The euro hit 10-month lows against the U.S. dollar on Wednesday as investors doubted a solution for Greece's fiscal woes was on the cards, with the cautious mood holding Asian stocks below two-month highs.
Concerns around Greece's fiscal problems returned despite Germany saying overnight for the first time it may support a euro-zone financial aid package for Athens.
Some analysts said Germany's support, which was pegged to tough terms including help from the International Monetary Fund, made it unlikely European Union leaders would agree on a deal for Athens at a two-day summit starting on Thursday.
That tempered demand for riskier assets such as stocks and commodities, with Japan's Nikkei backing away from a two-month high hit earlier in the day.
In Europe, gains in stocks may also prove tepid, with financial spreadbetters expecting Britain's FTSE 100 <.FTSE>, Germany's DAX <.GDAXI> and France's CAC-40 <.FCHI> to open by up to 0.3 percent higher.
Be it the EU or the IMF, how either of them would rescue Greece remains uncertain. The euro looks set to trade defensively in the near term, said Masafumi Yamamoto, chief currency strategist at Barclays Capital in Tokyo.
Anxiety over Greece could overshadow a raft of U.S. and European news out Wednesday, including Germany's flash PMI, U.S. durable goods orders, and a pre-election UK budget.
The euro fell as far as to $1.3403 on trading platform EBS, its lowest since May 2009. It has fallen 6.3 percent so far this year, its worse performance since 2005 when it shed 12.7 percent.
Against the Swiss franc, the euro hit a record low of 1.4232 francs on EBS, fuelling talk among traders the Swiss National Bank may intervene in the market again to weaken its currency.
Against the Australian dollar, the euro slid to an all-time low of A$1.4621.
A firmer U.S. dollar dampened commodity prices, with oil down 68 cents at $81.23 a barrel. Gold erased earlier gains to be flat around $1,100.95.
A falling euro also boosted the yen and weighed on Japanese exporters. The benchmark Nikkei closed up 0.4 percent, paring a 1 percent rise earlier in the day.
Japan's Canon Inc <7751.T> rose 1.6 percent, off a high of 2.7 percent hit earlier.

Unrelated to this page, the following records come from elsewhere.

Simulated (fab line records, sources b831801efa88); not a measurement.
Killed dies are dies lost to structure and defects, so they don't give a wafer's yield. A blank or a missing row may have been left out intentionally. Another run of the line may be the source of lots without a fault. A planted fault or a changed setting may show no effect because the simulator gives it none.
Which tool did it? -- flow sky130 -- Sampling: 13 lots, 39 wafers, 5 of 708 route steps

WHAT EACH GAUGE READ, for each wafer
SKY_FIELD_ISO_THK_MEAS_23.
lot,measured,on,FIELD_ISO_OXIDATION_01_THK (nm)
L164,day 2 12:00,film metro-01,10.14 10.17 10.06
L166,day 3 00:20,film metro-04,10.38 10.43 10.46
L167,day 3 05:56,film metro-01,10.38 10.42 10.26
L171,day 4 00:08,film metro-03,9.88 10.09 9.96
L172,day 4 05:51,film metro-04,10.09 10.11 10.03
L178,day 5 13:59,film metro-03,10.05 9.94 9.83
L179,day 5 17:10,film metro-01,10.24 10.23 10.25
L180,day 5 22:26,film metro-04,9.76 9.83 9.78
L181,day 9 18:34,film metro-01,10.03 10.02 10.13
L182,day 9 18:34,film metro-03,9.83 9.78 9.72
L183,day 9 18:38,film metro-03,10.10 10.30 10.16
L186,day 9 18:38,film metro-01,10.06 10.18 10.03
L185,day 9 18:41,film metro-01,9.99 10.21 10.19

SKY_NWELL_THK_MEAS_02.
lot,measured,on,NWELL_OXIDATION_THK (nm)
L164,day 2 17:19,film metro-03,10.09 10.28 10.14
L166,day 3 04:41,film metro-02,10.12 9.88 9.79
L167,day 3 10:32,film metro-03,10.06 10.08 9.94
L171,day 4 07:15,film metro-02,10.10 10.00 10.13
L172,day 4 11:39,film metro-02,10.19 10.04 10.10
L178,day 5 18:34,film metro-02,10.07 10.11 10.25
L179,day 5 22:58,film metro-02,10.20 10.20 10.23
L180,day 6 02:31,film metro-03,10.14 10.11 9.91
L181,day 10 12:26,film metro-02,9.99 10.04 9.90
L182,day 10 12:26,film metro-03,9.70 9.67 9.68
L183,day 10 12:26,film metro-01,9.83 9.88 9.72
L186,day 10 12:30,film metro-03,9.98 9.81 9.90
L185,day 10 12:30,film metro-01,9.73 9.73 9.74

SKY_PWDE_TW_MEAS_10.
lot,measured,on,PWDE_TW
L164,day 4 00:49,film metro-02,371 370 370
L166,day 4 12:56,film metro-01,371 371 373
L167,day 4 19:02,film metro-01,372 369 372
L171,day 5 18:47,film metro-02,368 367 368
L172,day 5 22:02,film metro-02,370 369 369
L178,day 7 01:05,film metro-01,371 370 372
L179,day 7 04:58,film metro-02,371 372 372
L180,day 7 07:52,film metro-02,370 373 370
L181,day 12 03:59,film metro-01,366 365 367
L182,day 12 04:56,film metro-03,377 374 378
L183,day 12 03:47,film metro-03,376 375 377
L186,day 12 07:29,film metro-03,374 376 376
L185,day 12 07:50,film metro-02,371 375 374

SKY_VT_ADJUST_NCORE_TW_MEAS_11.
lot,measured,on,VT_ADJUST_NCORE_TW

But Nintendo <7974.OS> still managed to leap an impressive 8.5 percent on its plans to sell a new model of its DS handheld game gear, which allows users to play 3D games without special glasses.
Asian stock markets' failure to rally despite U.S. stocks surging to 18-month highs overnight, underscored the extent of caution in markets, with the prospect of China possibly tightening policy also dragging on sentiment.
There is too much concern about trade relations between China and the United States and appreciation of the yuan and a potential increase in interest rates in China, said Marco Mak, research head at Tai Fook Securities in Hong Kong.
Hong Kong's benchmark Hang Seng Index <.HSI> was up 0.4 percent, with turnover thin at HK$29.2 billion ($3.8 billion).
The MSCI index of Asia Pacific stocks outside Japan <.MIAPJ0000PUS> rose 0.26 percent, with charts showing resistance around the 61.8 percent Fibonacci retracement of its October 2007-November 2008 drop.